Dissolving

 

It’s always an education to read in unusual locations. The organizers of FILBA appear to be steering me towards a socially engaged role that I am not normally associated with back in the UK. But that’s fine with me. The reading last night took place in a cobbled courtyard next to a rehabilitation centre for women recently released from jail, and behind an abandoned market, a steel-girdered hangar that resembles a nineteenth century railway station. Outside, the place was covered in graffiti and creeping vines, and in the darkness a wind began to stir, causing a few paper cups to scuttle across the cobbles like the rats that you knew were there, but were sitting out the poetry reading in a nearby drain. The perennial smell of the Buenos Aires night – barbecued meat, with an overlay of almonds  – wafted by, and an engaged and enthusiastic audience sat alongside the vendors of bags, table-cloths and other artefacts made by the women prisoners.

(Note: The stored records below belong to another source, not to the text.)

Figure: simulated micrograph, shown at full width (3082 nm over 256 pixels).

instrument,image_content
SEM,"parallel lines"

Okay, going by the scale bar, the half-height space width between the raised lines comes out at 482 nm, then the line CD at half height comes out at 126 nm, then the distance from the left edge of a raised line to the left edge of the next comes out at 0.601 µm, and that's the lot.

I am posting a poem that I read last night, as well as at the Club de Traductores on Monday, because it seems to be popular here – probably due to the excellence of the translation – but which I don’t think I have ever performed back home. My Spanish reader on this occasion was the poet and journalist Jorge Aulicino. Strange how on a reading tour there is usually one piece that gets more attention than the others, for no particular reason. It is followed by the Spanish translation by Jorge Fondebrider, since Blanco’s blog has acquired an encouraging following in Argentina and Spain, perhaps because they think I am someone I am not.

 

Blanco reading with Jorge Aulicino


 

Dissolving

 

When you spoke of dissolving in my arms

I realised it was not a figure of speech

that in a sense (in any sense), you meant it

to be just so, that you would disintegrate in me,

I in you, and both of us in water. Could this be

what is meant by marriage, in which both parties

disappear entirely, leaving only ripples

on the water’s quiet surface? But marriage

was a curious fantasy for us, and who could

possibly officiate? You were promised to another,

a dark figure stalking alleyways at night,

an ever-busy debt-collector, and I knew

my thin credentials would never count for much

with your imaginary father. So I led you

to a pond instead, with lilies and an oriental bridge,

a bench named for a local shopkeeper,

the path which circumscribed the water

shaded by hydrangeas and a vast magnolia.

The place was known to me, but since

the I that remembered things was by now

already dissolving in the you that forgot things,

the memory might well have been a false one.

You walked around the pond, around my island,

diminished with each circuit, each time drawn by

the gravity of the island’s green intelligence,

around and around, while I waited, an idiot

in a drama with no plot, no foreseeable conclusion.

 

from Being in Water by Richard Gwyn, with drawings by Lluís Peñaranda

 

 

 

'Dissolving' by Lluís Peñaranda

 

 

Disolverse

 

Cuando hablaste de disolverte en mis brazos

advertí que no era una figura retórica,

que en un sentido (en todo sentido), lo decías en serio

que así fuera, desintegrarte en mí,

yo en ti, y ambos en agua. ¿Será eso

lo que se llama matrimonio, cuando ambas partes

desaparecen completamente, dejando apenas ondas

sobre la quieta superficie del agua? Pero para nosotros

el matrimonio era una curiosa fantasía, ¿y quién quizás

podría celebrarlo? A otro estabas prometida,

una figura oscura que acechaba de noche en callejones,

un cobrador de deudas siempre ocupado, y yo sabía

que mis escasas credenciales jamás servirían de mucho

con tu padre imaginario. Así que en cambio te conduje

a un estanque, con lirios y un puente oriental,

un banco bautizado con el nombre de un comerciante local,

el camino que circunscribía el agua

sombreado por hortensias y una vasta magnolia.

El lugar me resultaba conocido, pero desde que el yo

que recordaba cosas para entonces ya estaba

disolviéndose en el tú que se olvidaba cosas,

el recuerdo bien podría haber sido falso.

Caminaste alrededor del estanque, alrededor de mi isla,

disminuida con cada vuelta, cada vez atraída

por la gravedad de la inteligencia verde de la isla,

una y otra vez, mientras yo esperaba, un idiota

en un drama sin argumento, sin previsible conclusión.

_

 

 

 

 

 

 

 

2 Comments on “Dissolving

  1. I’m one of your Spanish readers… Me he quedado un tanto sorprendida con esa última frase suya: “perhaps because they think I am someone I am not”. The natural question here is “who are you then?”…

    En cualquier caso, yo le leo porque me interesa lo que escribe, especialmente lo que escribe sobre traducción. La traducción de Fondebrider me encanta, por cierto.